Question 19.EP.3: The process is similar to that of Method 1, so only the majo...

Solution Method 2Trial 1        1. The general procedure is outlined at the top of the spreadsheet. The designer selects a material, estimates the wire diameter as an initial trial, and inputs a corresponding estimate of the design stress.
2. The spreadsheet then computes a new trial wire diameter using a formula derived from the fundamental equation for shear stress in a helical compression spring. Equation (19_4). The development is described here. \tau=\frac{8 K F C}{\pi D_{w}^{2}}               (19_4)

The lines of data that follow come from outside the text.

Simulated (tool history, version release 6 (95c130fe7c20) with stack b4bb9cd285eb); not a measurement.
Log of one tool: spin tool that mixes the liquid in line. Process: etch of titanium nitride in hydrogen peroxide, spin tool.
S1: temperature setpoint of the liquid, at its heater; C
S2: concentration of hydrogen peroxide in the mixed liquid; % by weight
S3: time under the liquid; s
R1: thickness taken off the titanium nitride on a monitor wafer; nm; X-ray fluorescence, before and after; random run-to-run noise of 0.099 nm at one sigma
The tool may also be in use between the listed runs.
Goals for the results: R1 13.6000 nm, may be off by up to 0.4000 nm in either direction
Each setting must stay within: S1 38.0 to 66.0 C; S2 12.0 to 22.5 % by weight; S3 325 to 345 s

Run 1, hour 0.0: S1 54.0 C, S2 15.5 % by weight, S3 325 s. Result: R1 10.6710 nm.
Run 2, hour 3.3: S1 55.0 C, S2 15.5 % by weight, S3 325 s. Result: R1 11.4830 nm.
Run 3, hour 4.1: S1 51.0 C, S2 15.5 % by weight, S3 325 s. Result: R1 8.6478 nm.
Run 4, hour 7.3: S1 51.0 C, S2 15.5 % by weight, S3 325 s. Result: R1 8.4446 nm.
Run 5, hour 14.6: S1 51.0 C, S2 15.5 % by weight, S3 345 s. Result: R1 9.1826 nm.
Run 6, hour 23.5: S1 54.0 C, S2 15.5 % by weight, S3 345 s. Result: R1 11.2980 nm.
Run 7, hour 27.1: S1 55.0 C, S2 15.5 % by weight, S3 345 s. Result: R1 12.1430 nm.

Let F=F_{o} \text { and } \tau=\tau_{d} (the design stress). Solving for the wire diameter gives D_{w}=\sqrt{\frac{8 K F_{o} C}{\pi \tau_{d}}}              (19_9)

The values of K and C are not yet known, but a good estimate for the wire diameter can be computed if the spring index is assumed to be approximately 7.0, a reasonable value. The corresponding value for the Wahl factor is k = 1.2, from Equation (19_5). K=\frac{4 C-1}{4 C-4}+\frac{0.615}{C} Combining these assumed values with the other constants in the preceding equation gives D_{w}=\sqrt{21.4\left(F_{o}\right) /\left(\tau_{d}\right)}                                  (19-10)

This formula is programmed into the spreadsheet in the cell to the right of the one labeled D_{wt}, the computed trial wire diameter

3. The designer then enters a standard wire size and determines revised values for the design stress and the maximum allowable stress from the graphs of material properties, Figures 19_8 through 19_13.

4. The spreadsheet then computes the maximum permissible number of active coils for the spring. The logic here is that the solid length must be less than the operating length. The solid length is the product of the wire diameter and the total number of coils. For squared and ground ends, this is L_{s}=D_{w}\left(N_{a}+2\right) Note that different relationships are used for the total number of coils for springs with other end conditions. See the discussion “Number of Coils” in Section 19_3. Now letting L_{\mathrm{s}}=L_{o}as a limit and solving for the number of coils gives \left(N_{a}\right)_{\max }=\left(L_{o}-2 D_{w}\right) / D_{w}     (19-11)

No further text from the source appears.